My Trees can now have arbitrary roots. It is time to grow a Forest.

When I create a new tree, which might or might not be a clone of an existing one, I need to give the tree the root node id as an initializer argument. This is awkward, since I don't know what it will be...

I think the following is a better design:

  • if root_id is None, the tree picks the next id when it creates the root node
  • if root_id is not None, it is the root of the tree we clone from
  • when the tree updates nodes, it never overwrites the root node, instead it creates a new node all the time
  • when things are committed to disk, the forest queries all trees for their current root node and stores that list in the metadata

Done.

Next big thing: trees currently generate node ids themselves. This will end badly... Fixed.

The final big thing: removing a tree. I haven't used refcounts yet at all, that's going to be needed for this. Otherwise I can't remove nodes.

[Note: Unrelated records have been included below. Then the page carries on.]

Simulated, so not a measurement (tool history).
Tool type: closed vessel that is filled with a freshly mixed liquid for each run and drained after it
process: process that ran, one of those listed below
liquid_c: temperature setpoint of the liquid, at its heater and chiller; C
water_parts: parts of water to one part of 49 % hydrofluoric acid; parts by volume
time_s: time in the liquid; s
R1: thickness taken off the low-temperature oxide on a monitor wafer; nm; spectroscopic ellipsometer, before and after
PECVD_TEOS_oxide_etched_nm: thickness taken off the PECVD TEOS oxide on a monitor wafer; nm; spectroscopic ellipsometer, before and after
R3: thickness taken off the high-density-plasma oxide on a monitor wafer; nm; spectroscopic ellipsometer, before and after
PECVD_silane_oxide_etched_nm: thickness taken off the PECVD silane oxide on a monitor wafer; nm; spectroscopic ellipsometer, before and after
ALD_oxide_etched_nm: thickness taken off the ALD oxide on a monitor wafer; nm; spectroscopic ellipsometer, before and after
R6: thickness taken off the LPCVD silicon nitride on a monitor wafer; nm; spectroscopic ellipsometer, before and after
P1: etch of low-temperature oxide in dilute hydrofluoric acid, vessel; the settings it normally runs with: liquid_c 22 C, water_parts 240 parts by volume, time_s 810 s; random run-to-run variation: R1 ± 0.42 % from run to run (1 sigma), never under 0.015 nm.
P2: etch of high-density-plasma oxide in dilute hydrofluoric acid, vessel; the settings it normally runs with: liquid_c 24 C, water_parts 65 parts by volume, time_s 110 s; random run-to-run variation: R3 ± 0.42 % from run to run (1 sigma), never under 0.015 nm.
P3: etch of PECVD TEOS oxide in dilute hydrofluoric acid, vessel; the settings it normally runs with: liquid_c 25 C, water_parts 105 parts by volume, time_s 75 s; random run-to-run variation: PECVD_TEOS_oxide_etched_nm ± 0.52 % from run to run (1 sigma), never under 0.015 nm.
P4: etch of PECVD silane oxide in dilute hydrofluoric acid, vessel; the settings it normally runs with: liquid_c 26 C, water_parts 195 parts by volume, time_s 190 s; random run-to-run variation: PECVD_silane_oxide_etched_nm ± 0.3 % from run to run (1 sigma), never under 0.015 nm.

In fact, refcounting is the only interesting part of this. So, the changes that need making are:

  • when creating a node, set its refcount to 1
  • when creating an index node, additionally increment the refcount of each of its children
  • instead of removing a node, decrement its refcount and if it drops to zero, only then remove it
  • when removing an index node, additionally decrement the refcount of each of its children
  • node removal happens also when root node is replaced

Hmm. This is not quite the same as what Rodeh suggests, but he's planning for a filesystem where disk blocks need to be re-used, where I do not have that.

Actually, my scheme above can be simplified:

  • when creating a leaf node, set its refcount to 0
  • when creating an index node, increment refcount of each child
  • when removing an inex node, decrement refcount of each child
  • root nodes will always have a refcount of 1

How should I deal with the root that gets replaced? It might belong to another tree, after all. I guess I should not force roots to have refcounts of 1. Instead, when I clone a tree, the refcount for a root should grow. Alternatively, I could always create a new root node when cloning a tree.

Also, even when inserting, some nodes might end up getting destroyed. This requires some careful thinking, now.

Algorithm for decrementing refcount for a node:

decrement refcount for node
if refcount dropped to 0:
    if node is index node:
        decrement refcounts for children
    remove node

Calling this algorithm at judicious locations when inserting and removing should work.

I think I got it work. Didn't write extensive tests for the refcounting, but we'll see.

Next step should probably to do some benchmarking.